Thousands of words have been written on the influence of the current economic crisis on the construction business. However, we think that this event has accelerated the birth of a new form of architectural thinking that – when applied to architectural production – will generate intelligent and substantial ideas, and leave behind the sensationalistic architecture of quick consumption. We believe more than ever that strategies, rather than shapes, are the only valid answers to the demands of the city of today.

The Mayor of Elche organized the competition with the requirement that the project should “provide the city with an EMBLEMATIC element to contemplate and promote the Palmeral of Elche” (quote from the competition brief). This raised the challenge of designing a humble icon, which is a true oxymoron. How to design an icon with the purpose of diverting attention towards something else?
In our careers as architects, the competition for the Mirador del Palmeral was our first chance to create an emblem for the city in which the landscape plays a crucial role, whereby evoking admiration for this landscape is the raison d’être of the icon.

Moreover, in this period of financial collapse and extreme preoccupation with sustainability, it would be hypocritical to close our eyes and produce another icon similar to all the previous ones. Let’s take this chance to think profoundly; to focus our intelligence on a strategy rather than on the egocentric and frozen architecture (icon) so characteristic of recent times.

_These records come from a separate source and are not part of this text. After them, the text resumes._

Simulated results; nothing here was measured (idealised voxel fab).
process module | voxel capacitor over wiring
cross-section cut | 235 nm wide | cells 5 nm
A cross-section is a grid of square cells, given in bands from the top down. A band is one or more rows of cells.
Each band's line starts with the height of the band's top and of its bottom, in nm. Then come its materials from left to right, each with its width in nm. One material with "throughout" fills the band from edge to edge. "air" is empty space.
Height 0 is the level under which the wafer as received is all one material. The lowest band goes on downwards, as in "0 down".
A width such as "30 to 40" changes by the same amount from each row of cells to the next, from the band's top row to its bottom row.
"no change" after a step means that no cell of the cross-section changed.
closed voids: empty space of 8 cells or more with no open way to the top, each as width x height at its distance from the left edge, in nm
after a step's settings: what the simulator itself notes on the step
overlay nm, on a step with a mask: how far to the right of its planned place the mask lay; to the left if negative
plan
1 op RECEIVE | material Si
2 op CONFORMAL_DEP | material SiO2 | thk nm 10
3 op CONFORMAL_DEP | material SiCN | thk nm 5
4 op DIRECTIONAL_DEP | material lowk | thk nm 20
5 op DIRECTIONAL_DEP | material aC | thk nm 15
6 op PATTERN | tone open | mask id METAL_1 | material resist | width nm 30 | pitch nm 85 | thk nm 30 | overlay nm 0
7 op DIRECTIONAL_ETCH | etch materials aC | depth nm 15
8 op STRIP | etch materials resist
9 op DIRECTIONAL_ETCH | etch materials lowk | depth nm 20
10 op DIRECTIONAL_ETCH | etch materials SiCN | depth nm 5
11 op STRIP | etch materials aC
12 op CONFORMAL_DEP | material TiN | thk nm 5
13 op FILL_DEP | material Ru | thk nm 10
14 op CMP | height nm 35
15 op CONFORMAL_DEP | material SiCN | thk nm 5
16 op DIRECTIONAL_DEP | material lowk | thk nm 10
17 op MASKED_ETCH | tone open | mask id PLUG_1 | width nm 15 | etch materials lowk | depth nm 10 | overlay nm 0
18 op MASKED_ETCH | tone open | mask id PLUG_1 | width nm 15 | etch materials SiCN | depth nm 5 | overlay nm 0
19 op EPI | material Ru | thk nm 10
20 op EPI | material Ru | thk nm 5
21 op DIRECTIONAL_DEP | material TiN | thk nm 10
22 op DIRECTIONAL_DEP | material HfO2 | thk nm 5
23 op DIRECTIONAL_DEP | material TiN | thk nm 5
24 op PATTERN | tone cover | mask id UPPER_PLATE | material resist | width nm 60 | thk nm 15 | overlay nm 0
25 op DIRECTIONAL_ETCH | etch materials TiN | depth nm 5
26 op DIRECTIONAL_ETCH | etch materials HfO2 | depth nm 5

The cultural landscape of palms that constitutes the Palmeral of Elche dates back to the 10th century, when much of the Iberian Peninsula was under Arab rule. This great patchwork of agricultural plots (huertos) was listed as a UNESCO World Heritage Site in the year 2000. The palm grove extends over approximately half of the area of the city. Due to the loss of its original use, it is becoming more difficult to integrate the Palmeral into city life. Apart from some huertos that were transformed into parks (losing their initial configuration in the process), remain empty and are deteriorating. Most of the Palmeral, mainly the most authentic parts, passes unnoticed to inhabitants and tourists, who misunderstand that the real value of the palm grove is not in the palm tree itself but in the ordered system of its plantation. There is not a single viewpoint in the city where the huertos system of palms can be seen and understood. The highest public point is the tower of the Basilica, but viewed from there the Palmeral is mistakenly understood to be a random forest of trees.

Within certain restrictions that apply to acting on a World Heritage Site, UNESCO supports interventions that enhance the universal value of the site. We believe that by building this viewpoint, tourists and inhabitants will be able to understand the Palmeral of Elche for the first time as a system of huertos, and recognise its strong presence in the city. Although the intervention should not eclipse or even compete with the importance of the Palmeral, it should be significant enough to attract tourism and regenerate the economy of the City.

Thus, we searched for an atemporal emblem; intelligent and flexible; capable of fulfilling these requirements within a budget of €10 million. We need an imaginative solution.
We propose a wheel for Elche. The wheel is a strategy. The wheel is resistant to fashion, style, and time. Its assembly is completely reversible and therefore the wheel has no permanent impact on the points where it touches the ground. As the wheel does not consume the total budget, we can also invest in the creation of adjacent public spaces. Moreover, with money made by selling tickets for the wheel, it is possible to recover the initial investment in less than three years. The wheel is an intelligent and rational structure; representative and beautiful, powerful and transparent.

The Wheel is the perfect union between FORM and FUNCTION.

Maximum Potential: Mirador + Station, the greatest welcome to Elche.
To explore the full potential of the intervention we propose three scenarios with different levels of investment. They range from the initial requirement of a single Mirador (viewpoint) project to a common building, housing the Mirador and railway station, with a connection to the platforms and the underground parking.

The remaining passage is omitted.